Forget what the Internet can do for your business sales, ecommerce will stimulate a number of more important sub trends, according to Andrew Bartels, vice president and senior research analyst at Giga Information Group.
The Internet will be of greater value to companies for reducing production costs, improving operating efficiency, making marketing more effective and cheaper, and enabling value added customer service, Bartels said here at Giga's Business Online conference today.
With latest research predicting revenue from business to business ecommerce at $253 billion by 2002, in the future this will be dwarfed by other use of Internet, according to Bartels.
"The actual sales over the Internet is just the tip of the iceberg in terms of economic value," he said.
Bartels said there needs to be a change in the way companies think about the Internet, that is not technology driven, but look at it as a new vehicle for improving business.
"Instead of starting with the Internet and thinking about how a business can use it, you must start with the business and use the Internet to improve how it works," said Bartels.
"The Internet must be used to redesign business processes, from acquiring new customers; taking orders, billing and getting paid; building products; delivering products; serving customers and retaining and building customer relationships," he said.
Bartels expects a rapid growth in use of the Internet for ordering and billing but says this will be held back for another three or four years until more suppliers and customers get online.
"There is a lot of potential not yet realised but companies such as Intel, Cisco and Dell are getting the closest to automating the ordering process," he said.

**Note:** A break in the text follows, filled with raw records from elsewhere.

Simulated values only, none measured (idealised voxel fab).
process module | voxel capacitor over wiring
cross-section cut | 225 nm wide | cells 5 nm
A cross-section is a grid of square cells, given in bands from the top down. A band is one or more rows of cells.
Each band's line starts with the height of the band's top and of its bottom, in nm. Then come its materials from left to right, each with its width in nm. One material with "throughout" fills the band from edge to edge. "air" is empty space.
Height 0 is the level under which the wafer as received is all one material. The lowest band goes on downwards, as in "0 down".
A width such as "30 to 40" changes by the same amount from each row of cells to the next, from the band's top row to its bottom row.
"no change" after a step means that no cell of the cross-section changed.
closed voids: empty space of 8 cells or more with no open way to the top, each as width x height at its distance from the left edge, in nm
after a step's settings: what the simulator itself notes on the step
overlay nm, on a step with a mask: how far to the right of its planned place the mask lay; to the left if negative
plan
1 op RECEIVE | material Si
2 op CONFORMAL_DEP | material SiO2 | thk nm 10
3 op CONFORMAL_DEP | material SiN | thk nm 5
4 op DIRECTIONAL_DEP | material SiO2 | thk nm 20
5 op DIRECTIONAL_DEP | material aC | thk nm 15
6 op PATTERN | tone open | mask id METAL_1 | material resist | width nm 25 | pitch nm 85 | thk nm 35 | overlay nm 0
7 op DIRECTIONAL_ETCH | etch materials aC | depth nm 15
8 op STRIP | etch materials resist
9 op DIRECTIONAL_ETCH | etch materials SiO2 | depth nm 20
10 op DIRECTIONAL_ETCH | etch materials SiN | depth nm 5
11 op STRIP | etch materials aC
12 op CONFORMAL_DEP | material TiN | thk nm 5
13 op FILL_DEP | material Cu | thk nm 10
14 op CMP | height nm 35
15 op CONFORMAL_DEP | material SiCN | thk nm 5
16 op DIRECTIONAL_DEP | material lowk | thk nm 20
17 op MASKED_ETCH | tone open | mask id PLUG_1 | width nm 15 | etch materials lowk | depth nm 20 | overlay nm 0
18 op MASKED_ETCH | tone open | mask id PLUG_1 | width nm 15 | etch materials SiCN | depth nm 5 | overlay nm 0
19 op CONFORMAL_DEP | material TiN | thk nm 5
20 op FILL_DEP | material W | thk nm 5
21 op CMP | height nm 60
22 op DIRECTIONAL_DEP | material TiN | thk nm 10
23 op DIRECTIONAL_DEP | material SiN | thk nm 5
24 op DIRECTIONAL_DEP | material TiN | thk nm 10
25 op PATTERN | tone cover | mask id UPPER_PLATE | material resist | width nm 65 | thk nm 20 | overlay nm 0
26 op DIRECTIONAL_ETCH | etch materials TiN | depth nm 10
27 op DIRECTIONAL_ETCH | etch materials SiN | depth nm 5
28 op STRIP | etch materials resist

Another trend is more products being delivered electronically such as music and books, and products that can't be digitised that the supplier will track the delivery of over the Web. FedEx has even turned the job of tracing a parcel's whereabouts into a task customers can enjoy.
The Internet will also give manufacturers direct access to their customers, says Bartels: "Companies have overlooked the Internet as a vehicle for getting feedback from customers. With dealers and retailers in the supply chain, the manufacturers often don't know who their customer is."